The S&P/TSX Composite Index was down 11 points in early morning trading on Friday, August 25. Meanwhile, sectors like health care, energy, and industrials started the day in the black. Canadian investors do not need a mountain of cash to start self-directed investing. On the contrary, a small investment has the potential to make a big difference. I made my first stock purchase in my early 20s for a few hundred dollars in a growth stock that is no longer listed. A few years later, that same investment helped me pay off the remainder of an automobile loan.
Today, I want to target four no-brainer stocks that we can buy with a hypothetical $500. Let’s jump in.
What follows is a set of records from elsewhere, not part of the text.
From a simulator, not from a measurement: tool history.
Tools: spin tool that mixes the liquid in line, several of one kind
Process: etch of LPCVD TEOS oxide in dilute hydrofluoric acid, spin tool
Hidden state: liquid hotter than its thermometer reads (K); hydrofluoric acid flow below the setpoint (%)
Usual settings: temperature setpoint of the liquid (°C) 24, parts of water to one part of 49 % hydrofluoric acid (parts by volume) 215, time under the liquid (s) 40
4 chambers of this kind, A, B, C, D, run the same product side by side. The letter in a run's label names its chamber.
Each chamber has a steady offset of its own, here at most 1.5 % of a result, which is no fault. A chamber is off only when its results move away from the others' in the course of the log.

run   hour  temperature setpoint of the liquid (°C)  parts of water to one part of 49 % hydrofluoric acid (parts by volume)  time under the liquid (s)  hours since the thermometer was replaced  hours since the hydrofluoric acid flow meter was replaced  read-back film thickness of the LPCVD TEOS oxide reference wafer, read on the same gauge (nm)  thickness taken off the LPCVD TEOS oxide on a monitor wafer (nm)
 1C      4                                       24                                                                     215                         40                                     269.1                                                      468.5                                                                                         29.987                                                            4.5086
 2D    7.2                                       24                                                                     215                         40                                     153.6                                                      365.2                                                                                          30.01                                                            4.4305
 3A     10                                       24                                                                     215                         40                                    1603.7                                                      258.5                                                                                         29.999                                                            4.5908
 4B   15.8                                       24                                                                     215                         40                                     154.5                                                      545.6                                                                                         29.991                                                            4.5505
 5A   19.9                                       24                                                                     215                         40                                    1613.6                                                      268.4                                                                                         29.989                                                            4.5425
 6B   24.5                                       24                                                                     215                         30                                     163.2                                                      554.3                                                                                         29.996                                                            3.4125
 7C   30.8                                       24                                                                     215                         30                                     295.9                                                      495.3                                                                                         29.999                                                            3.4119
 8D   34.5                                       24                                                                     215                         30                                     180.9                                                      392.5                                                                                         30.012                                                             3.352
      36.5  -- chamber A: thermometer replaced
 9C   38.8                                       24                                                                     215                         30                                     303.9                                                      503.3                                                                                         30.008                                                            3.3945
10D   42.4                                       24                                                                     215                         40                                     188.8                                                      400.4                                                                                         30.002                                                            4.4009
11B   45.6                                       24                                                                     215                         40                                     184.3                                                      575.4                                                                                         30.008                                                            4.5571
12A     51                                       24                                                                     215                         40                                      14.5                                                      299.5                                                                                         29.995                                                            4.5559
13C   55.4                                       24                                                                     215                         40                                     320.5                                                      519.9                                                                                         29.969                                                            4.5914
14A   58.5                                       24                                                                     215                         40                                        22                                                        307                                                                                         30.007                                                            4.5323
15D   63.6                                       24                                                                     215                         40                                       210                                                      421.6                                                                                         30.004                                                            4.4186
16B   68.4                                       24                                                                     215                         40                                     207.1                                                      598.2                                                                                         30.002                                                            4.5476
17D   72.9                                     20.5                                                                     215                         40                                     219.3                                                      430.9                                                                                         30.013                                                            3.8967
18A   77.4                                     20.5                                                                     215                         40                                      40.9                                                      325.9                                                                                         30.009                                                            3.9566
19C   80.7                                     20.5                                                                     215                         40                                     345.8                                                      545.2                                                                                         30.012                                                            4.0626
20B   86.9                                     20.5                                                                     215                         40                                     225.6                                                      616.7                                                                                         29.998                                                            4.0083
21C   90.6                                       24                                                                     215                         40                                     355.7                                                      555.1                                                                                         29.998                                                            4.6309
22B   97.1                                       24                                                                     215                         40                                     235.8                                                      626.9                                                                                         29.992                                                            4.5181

This is the first top stock I’d buy with a handful of cash today
Scotiabank (TSX:BNS) is the fourth largest of the Big Six Canadian banks. It is often called “The International Bank” due to its significant global reach, particularly in Latin America. Canadian banks are profit machines, and Scotiabank qualifies as a no-brainer stock, considering its track record. Shares of this bank stock have dropped 4.8% so far in 2023. The stock is down 18% year over year.
Investors can expect to see Scotiabank’s third batch of fiscal 2023 earnings on August 29. In the second quarter (Q2) of fiscal 2023, the bank reported adjusted net income of $2.17 billion, or $1.70 diluted earnings per share (EPS) — down from $2.76 billion, or $2.18 diluted EPS, in the previous year.
This no-brainer stock currently possesses a very favourable price-to-earnings (P/E) ratio of 9.2. Meanwhile, Scotiabank offers a quarterly dividend of $1.06 per share. That represents a tasty 6.8% yield.
Don’t sleep on this no-brainer stock for the long term
Suncor Energy (TSX:SU) is one of the largest integrated energy companies in Canada. This top energy stock has increased 10% month over month at the time of this writing. That has pushed its shares into positive territory in the year-to-date period.
Shares of this energy stock last had an attractive P/E ratio of 9.7. Moreover, Suncor Energy offers a quarterly dividend of $0.52 per share, which represents a very solid 4.6% yield. This stock is undervalued and boasts a fantastic balance sheet at the time of this writing.
Why this undervalued telecom stock belongs in your portfolio in 2023 and beyond
Telus (TSX:T) is a Vancouver-based telecommunications company that provides a range of telecom and information technology products and services in Canada. Its shares have dropped 5% over the past month. The stock has plunged 11% in the year-to-date period.
In Q2 2023, Telus delivered revenue growth of 7% to $667 million. However, adjusted earnings before interest, taxes, depreciation, and amortization plunged 20% year over year to $120 million. Adjusted diluted EPS plummeted 43% to $0.17. Shares of this telecom stock possess a solid P/E ratio of 28. Moreover, Telus offers a quarterly dividend of $0.364 per share. That represents a very strong 6.2% yield.
Here’s the fourth and final no-brainer stock I’d buy now
Hydro One (TSX:H) is the fourth and final no-brainer stock I’d look to spend some cash on today. This Toronto-based electricity transmission and distribution company boasts a monopoly in Ontario, Canada’s most populous province. Its shares have increased 1.2% year over year as of late-morning trading on Friday, August 25.
Shares of this utility stock possess a favourable P/E ratio of 21. Moreover, Hydro One currently offers a quarterly dividend of $0.296 per share, representing a 3.2% yield. The stock has delivered seven straight years of dividend growth, which makes this top utility a Dividend Aristocrat.